COUNTY REPORTS SUICIDE RATES FOR FIRST RESPONDERS ARE RISING AT AN ALARMING RATE, WITH WILDLAND FIREFIGHTERS AT HIGH RISK.
Above, fire crew member fighting Poomoocha wildfire in California. Photo by FEMA
The Los Angeles County Board of Supervisors has moved to address a troubling increase in the suicide rate among first responders.
The motion was passed on the 17th anniversary of 9/11. Supervisor Ridley Thomas commended Supervisors Kathryn Barger and Janice Hahn, for bringing the issue to the board.
“Addressing the mental health and wellbeing of those on the front lines is critically important and a good way to honor the heroism of the public servants who responded to the call for help on 9/11,” Ridley-Thomas stated.
The Board of Supervisors unanimously passed a motion by Barger, co-authored by Hahn, to review current policies, programs, and services that address suicide prevention, PTSD, secondary trauma and mental health care, as well as education and outreach for first responders, emergency room personnel and crime scene personnel.
“A recent report by the Ruderman Family Foundation says it all: the number of firefighters and law enforcement officers who took their own lives outnumbered all line-of-duty deaths in 2017,” Ridley-Thomas said. “Suicide is just one of many troubling outcomes linked to the traumatic experiences of our first responders and emergency professionals. Depression and substance abuse are others.”
Recent data indicates that while suicide rates appear to be increasing at a rapid rate among all first responders, wildland firefighters, stretched to the limits by increasingly catastrophic disasters and year-round fire season, currently have one of the highest suicide rates in the first responder community.
“These brave men and women face extremely tough situations every day, sacrificing so much to save the lives of others—they deserve our help to save theirs,” said Barger.

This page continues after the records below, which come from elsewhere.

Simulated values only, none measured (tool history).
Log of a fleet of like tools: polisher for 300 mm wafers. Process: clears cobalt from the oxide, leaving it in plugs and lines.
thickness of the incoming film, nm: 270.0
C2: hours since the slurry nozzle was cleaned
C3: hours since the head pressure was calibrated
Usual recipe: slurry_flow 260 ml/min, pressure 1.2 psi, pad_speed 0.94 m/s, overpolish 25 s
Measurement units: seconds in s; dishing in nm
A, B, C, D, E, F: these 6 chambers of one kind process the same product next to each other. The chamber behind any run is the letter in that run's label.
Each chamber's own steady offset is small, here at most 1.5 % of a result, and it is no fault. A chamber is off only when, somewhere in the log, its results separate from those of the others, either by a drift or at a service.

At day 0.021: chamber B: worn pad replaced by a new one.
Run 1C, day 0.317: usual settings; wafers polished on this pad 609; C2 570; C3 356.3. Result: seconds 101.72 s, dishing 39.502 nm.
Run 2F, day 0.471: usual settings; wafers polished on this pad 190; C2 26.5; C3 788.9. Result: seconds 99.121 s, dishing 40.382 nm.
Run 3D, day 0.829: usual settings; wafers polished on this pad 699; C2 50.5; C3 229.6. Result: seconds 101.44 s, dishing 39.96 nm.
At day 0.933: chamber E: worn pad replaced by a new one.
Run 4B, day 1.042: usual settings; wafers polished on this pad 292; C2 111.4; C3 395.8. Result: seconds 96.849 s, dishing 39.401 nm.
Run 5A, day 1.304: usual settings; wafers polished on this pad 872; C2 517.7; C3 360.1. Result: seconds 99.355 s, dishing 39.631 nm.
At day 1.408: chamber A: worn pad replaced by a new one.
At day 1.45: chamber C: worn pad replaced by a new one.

She pointed to the Ruderman Family Foundation report that found that not enough agencies have programs and policies in place to address suicide prevention: “Silence can be deadly, because it is interpreted as a lack of acceptance…that prevents first responders from accessing potentially life-saving mental health services.”
“The situations our first responders are asked to respond to can be horrific and their experiences can have lifelong effects,” said Hahn. “We need to ask ourselves, ‘What can we do to support our first responders and how can we get them the services they need?’”
The motion calls for the county’s chief executive officer to work with county agencies and other relevant stakeholders and report back to the Board of Supervisors in 90 days.
The report is expected to include “a collaborative and comprehensive plan to address and mitigate mental health issues and suicide among first responders resulting from job-related stress and trauma.”
“Now, we have an opportunity to apply these same principles to support those who serve us,” Ridley-Thomas said. “When our first responders are taken care of, it not only impacts their health and their families—it also impacts the service they provide to county residents.”